The book chapters are organised into two parts. The first part consists of four chapters that analyse the rising power of consumers and their active role in several marketing processes. The second part includes five chapters that analyse the major marketing approaches aiming to enable firms to connect and collaborate with the empowered consumers.

The first chapter, titled “Marketing in evolution,” revisits the seven marketing Ps (including people, physical evidence, and processes) and explores their evolution due to the new technology‐empowered generation of consumers. The chapter also explains the new rules and forces that govern the marketing landscape. The second chapter, “The twenty‐first century consumer landscape: new realities,” continues the discussion about the new marketplace by analysing in more depth the opportunities and threats that have been created by the following three new realities: media and audience fragmentation; targeted customers tuning out formal marketing efforts; and consumer connectedness. The third chapter is titled “Targeting consumers in the era of Web 2.0,” and it further elaborates on the realities of the new marketing landscape by shifting the focus onto the new consumers themselves. After reviewing the new tools of Web 2.0 and their impact on consumer behaviour and communication, this chapter explores the following specific issues related to consumer targeting: the behaviour of especially influential (such as teens) and emerging (such as seniors and minorities) segments; the identification and process of opinion leadership; brand communities; and consumer relationships with brands.

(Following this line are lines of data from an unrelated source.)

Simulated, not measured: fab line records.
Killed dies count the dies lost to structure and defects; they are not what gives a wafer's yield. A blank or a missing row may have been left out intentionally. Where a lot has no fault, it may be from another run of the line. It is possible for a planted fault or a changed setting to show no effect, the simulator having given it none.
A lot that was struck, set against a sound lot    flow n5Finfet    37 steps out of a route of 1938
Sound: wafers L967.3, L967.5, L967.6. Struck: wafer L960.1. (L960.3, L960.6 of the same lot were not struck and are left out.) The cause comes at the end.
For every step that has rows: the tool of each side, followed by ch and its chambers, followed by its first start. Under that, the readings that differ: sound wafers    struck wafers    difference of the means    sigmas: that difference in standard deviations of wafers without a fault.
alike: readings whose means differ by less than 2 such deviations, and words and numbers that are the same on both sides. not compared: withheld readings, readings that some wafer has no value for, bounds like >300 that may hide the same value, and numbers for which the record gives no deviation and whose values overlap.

Chapter Four, “Word‐of‐mouth influence,” focuses on the concept of word‐of‐mouth (WOM), which is mushrooming online due to the massive production and dissemination of consumer‐generated‐content (UGC). The chapter explores the following important issues: the nature and consumer influence of WOM; the factors and motivators of WOM production and dissemination; and the potential effects of WOM. The chapter concludes with a section scrutinizing some widespread misconceptions related to WOM (such as the dissatisfaction driver of WOM), while Chapter Five continues the discussion about WOM by giving emphasis to measurement and research issues.

Chapter Five is titled “Word of mouth and social media research and measurement,” and it is the first chapter of the second part of the book, which in turn places emphasis on marketing strategies and tactics. In this vein, Chapter Five considers some of the methodologies borrowed from a diverse array of disciplines that can be used for measuring WOM and UGC. Specifically, the chapter examines methods that can track and measure the impact of WOM and C2C as well as some applications of WOM research (e.g. for identifying influential and opinion leaders, for evaluating the merit of the widely used net promoter score (NPS), and for evaluating the utility of text mining). The chapter not only presents these methods, but it also analyses their limitations and strengths as well as the ways in which they can be applied and integrated as aspects of fledgling or ongoing marketing campaigns.

Chapter Six, titled “Listening to and engaging consumers,” investigates methods by which marketers can get connected and engage with current and potential customers, with social media, and with collaborative partners. The chapter also investigates how marketers can get in on consumer conversations and leverage them for corporate profits while maintaining a loyalty to the basic tenets of the marketing concept. The chapter explains the netiquette and the ethical issues that marketers should also respect and follow when communicating in the blogosphere, social networks, and brand communities. The chapter concludes with three extensive case studies showing how the marketing staff of three multinational companies have successfully achieved all these.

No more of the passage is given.